TD-er commented 6 years ago

For more information on the Beacon frame, see Wikipedia In short, the access point sends periodically a packet containing information about the network. This interval is typically 100 TU (102.4 msec). The ESP module is trying to listen to this beacon every time, but for a number of reasons it may miss a beacon frame. The timeout is longer than 100 TU, so it must miss a number of these beacon frames to report a beacon timeout. Reasons to miss such a beacon frame are:

So the "beacon timeout" is happening every now and then on the ESP nodes. I am working hard to get every plugin/controller to use short time slices to make tasks as little blocking as possible.

Sasch600xt commented 6 years ago

i can confirm all fraeggle said. Somewhen tonight i got "Connection Lost"

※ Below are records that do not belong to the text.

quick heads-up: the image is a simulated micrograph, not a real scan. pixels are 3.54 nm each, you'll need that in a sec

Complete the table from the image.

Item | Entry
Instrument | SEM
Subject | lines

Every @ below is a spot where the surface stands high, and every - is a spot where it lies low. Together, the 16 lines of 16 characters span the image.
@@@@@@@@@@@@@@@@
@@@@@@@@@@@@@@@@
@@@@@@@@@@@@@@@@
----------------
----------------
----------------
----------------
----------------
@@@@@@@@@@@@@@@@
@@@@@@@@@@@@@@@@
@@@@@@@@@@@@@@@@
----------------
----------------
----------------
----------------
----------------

Have a nice weekend :) Sascha

@fraeggle: if it shows up as "Connection Lost" try to go into the Controllersettings of ESPEasy, simple disable the controller -> save , enable it again -> save. Then at least for me it shows up as connected again. Not a solution, but at least intresting :) is this IPSymcon you are using ?

@TD-er: too busy tasks ? well......at the "TEST UNIT" i have running here, i only send uptime minute every 60 seconds......nothing more is running at this unit.....so probably the smallest possible system

TD-er commented 6 years ago

@Sasch600xt the terms "too busy" is maybe not the best one describing the real issue. The Arduino way of doing things is:

On top of that, the Arduino version for ESP8266 (and ESP32 Arduino) are running some tasks outside the loop() for the Arduino part. These tasks are about background processes, like handling network connection and incoming traffic, etc. The background tasks are executed only at:

If a loop run takes more than 102.4 msec and no calls to yield() or delay() are made, the ESP node will have missed a beacon interval. Also if it is running several blocking tasks which are always busy right at the moment the WiFi access point is sending the beacon, a number of beacons will be missed.

When you look at the serial log (with Debug level enabled) you will see the timing statistics. Some of them may make several tens of msec and thus are candidate for causing these 'disconnect' reasons.

I could add a task to the scheduler to try to listen to the beacon every 102.4 msec. Only thing is, I am not sure how to see when such a beacon has been seen.

About this issue, I could look into the disconnect/reconnect of MQTT when a connection has been lost. What broker are you using? I am using Mosquito here and it is working fine with the current behavior.

Sasch600xt commented 6 years ago

ok, "too busy" was a bit easy saying of me :)

I am using a script running in my ipsymcon housecontrol eviroment for MQTT broker

Greetz Sascha

fraeggle commented 6 years ago

Hi Sascha.. Using IOBroker. @TD-er went back to Build 27092018. Broker Tells me still Connected... Really Confusing.. NO errors within 14 Hours ( Number reconnects | 0)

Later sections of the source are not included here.